By Alan Bean
With the first presidential debate looming, Mitt Romney has moved to the center on the immigration issue. He still promises to oppose the DREAM act, if elected, to veto the bill if it passes congressional muster. But Romney now says he would honor the work visas which, at President Obama’s direction, are currently being awarded to young undocumented immigrants who came to the United States as children.
As Ross Douthat (with admirable cynicism) pointed out in a recent column, when it comes to the immigration issue, presidential aspirants can win votes by exhibiting compassion (George W. Bush, Rick Perry) or by playing mean (Mitt Romney during the primary season), but there is no advantage to waffling between these two strategies. Like most right-leaning pundits, Douthat favors using immigration as a wedge issue:
Taking a more restrictionist position and using the issue to portray the Democrats as beholden to their party’s ethnic interest groups and out of step with blue collar Americans’ concerns.
The wise course, in other words, is to drive a wedge between hardworking Latinos and Anglos. Nice, Ross. A self-proclaimed “Christian” columnist advocates this sort of nastiness and no one cries “for shame!” That’s the America we live in. Christianity, it seems, has no moral application unless we’re talking about abortion.
Texas politicians like George W. Bush and Rick Perry are “soft on immigration” because their support base includes a lot of agribusiness people who couldn’t survive without cheap undocumented labor. Alienating Latino voters might benefit Republicans in the short-term; but it is a long-term loser.

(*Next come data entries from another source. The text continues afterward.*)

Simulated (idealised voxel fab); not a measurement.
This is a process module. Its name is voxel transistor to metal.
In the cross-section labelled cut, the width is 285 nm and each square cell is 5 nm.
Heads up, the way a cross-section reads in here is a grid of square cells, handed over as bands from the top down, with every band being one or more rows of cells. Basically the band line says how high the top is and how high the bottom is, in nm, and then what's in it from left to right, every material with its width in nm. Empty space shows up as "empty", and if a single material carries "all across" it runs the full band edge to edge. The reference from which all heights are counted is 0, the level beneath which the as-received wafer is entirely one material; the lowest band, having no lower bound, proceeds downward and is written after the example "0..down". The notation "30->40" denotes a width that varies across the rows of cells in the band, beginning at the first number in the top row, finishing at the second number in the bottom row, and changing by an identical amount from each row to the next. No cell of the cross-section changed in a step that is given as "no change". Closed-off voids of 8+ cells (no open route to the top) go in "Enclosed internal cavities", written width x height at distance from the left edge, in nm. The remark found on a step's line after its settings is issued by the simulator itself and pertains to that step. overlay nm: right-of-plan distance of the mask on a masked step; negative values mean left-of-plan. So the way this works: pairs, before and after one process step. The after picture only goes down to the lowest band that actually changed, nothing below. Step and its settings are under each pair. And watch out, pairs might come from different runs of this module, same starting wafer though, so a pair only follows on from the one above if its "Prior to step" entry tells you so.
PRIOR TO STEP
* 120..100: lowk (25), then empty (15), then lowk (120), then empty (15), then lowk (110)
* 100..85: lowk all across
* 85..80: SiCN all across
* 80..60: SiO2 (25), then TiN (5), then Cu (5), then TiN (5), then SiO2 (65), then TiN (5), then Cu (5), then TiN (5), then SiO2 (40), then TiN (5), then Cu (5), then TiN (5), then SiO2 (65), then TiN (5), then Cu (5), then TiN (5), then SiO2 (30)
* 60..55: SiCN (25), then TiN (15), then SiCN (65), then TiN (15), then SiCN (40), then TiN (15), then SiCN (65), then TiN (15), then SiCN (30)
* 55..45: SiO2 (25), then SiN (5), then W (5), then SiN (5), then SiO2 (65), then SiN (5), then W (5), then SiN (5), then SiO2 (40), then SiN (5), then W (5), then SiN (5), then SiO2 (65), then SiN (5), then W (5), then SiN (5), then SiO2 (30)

It is also devilish, but hey, in American politics you’ve got to give the devil his due.
Romney and Obama are both waffling on the immigration issue. Obama claims to be working for comprehensive immigration reform (known as CIR in immigration reform circles), but he also deported a record 400,000 undocumented immigrants last year, three-quarters of them to Mexico. To put that in context, that’s the same number of undocumented residents the United States deported between 1908 and 1980. In theory, the feds are deporting criminals, “the worst of the worst”. In reality, half of the deportees have no criminal record and most of the “criminals” represent little threat to American public safety.
Historically, American politicians of both parties have waffled on immigration, bouncing between compassion and demagoguery. In 1986, Ronald Reagan signed a bill that exchanged amnesty for many undocumented immigrants for assurances that the border would be closed to new arrivals. Typically, the approach has been to privilege on group of undocumented Americans at the expense of other undocumented groups. The DREAM act, for instance, would allow young people who came to the United States as children to obtain work permits and apply for citizenship, but their parents, and children who arrived too late, would be out of luck.
This good-immigrant-bad-immigrant approach is fundamentally unfair and utterly unworkable. We gain nothing by kicking the immigration can down the road.
Politicians like Obama and Romney can’t be more progressive (or regressive) than the American middle. A new poll suggests that the majority of Americans now favor providing a path to citizenship over mass deportation. This shift occurred, I suspect, because Barack Obama found the courage to protect (albeit temporarily) DREAM act young people from immediate deportation.
Few of us think our way to an opinion. We listen to what significant others are saying and follow suit. We don’t all march to the same drummer, but few of us supply our own drum track. True reform will come when both major parties realize that they can get one of their people elected president, or they can enrage the Latino electorate, but they can’t do both.